Wednesday, 28 August 2013

The Fantasy of The Grand Alliance


This Michael Ledeen column from last week is amazingly confused and incoherent:

There’s an alliance plotting against us, bound together by two radical views of the world that share a profound, fundamental hatred of us.

If they win, it’s hell to pay, because then we will be attacked directly and often, and we will be faced with only two options, winning or losing.

That’s the bad news. The good news is that they’re divided, and slaughtering each other.

It must be a very strange alliance if its members are slaughtering one another. That would almost suggest that there is no alliance at all, and that it is just the product of someone’s fevered imagination.

This is only one of several glaring problems with Ledeen’s alarmist fear of “a global alliance of radical leftists and radical Islamists,” but it is most important flaw.

Belief in such a “global alliance” is a forced attempt to lump together various authoritarian regimes and Islamist groups in order to exaggerate the threats from all of them, and it suffers from all the same flaws as such nonsense ideas as “Islamofascism” and “the authoritarian axis.”

It treats disparate and sometimes diametrically, violently opposed groups as if they were on the same “side” in a global conflict against us, when the reality is that their interests are often at odds.

It is not even possible that this “alliance” can win, because its supposed members aren’t all seeking the same goals and don’t cooperate with one another to achieve them.

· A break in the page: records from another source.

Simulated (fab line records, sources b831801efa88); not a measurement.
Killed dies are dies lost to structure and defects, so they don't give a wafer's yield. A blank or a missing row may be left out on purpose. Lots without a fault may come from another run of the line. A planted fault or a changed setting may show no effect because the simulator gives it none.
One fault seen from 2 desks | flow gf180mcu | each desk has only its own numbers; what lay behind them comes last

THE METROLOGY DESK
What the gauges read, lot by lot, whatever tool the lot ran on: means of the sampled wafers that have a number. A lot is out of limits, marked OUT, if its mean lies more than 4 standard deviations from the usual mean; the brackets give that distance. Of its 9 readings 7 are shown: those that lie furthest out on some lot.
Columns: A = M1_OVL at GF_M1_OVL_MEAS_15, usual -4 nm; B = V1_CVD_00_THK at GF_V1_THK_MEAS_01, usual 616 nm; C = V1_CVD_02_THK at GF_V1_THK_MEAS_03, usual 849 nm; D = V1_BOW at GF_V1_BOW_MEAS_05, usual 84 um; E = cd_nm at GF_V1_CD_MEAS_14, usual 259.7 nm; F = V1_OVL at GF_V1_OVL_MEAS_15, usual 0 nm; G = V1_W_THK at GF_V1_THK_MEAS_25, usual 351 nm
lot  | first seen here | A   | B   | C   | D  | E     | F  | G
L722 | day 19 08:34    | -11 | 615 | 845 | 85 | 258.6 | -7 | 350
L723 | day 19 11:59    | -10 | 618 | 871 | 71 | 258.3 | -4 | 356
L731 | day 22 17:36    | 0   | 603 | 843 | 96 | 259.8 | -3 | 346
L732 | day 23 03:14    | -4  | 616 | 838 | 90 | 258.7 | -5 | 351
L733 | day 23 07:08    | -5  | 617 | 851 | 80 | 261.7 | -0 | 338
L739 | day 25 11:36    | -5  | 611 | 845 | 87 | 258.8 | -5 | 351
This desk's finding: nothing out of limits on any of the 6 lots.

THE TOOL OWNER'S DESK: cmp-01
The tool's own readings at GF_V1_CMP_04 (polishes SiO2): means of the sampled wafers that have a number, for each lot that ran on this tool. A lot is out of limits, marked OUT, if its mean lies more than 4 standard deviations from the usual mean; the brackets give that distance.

The only thing linking them together is that they are at odds with the U.S. over issues specific to them in their respective regions of the world, but any cooperation between them is typically opportunistic and quite limited.

The idea that the U.S. is opposed by such an “alliance” is the result of constant and absurd threat inflation combined with a misguided yearning for a titanic global struggle against a major foe, and it should be flatly rejected by anyone who wants a foreign policy dedicated to securing the interests of the United States.

Or, indeed to securing the interests of the United Kingdom.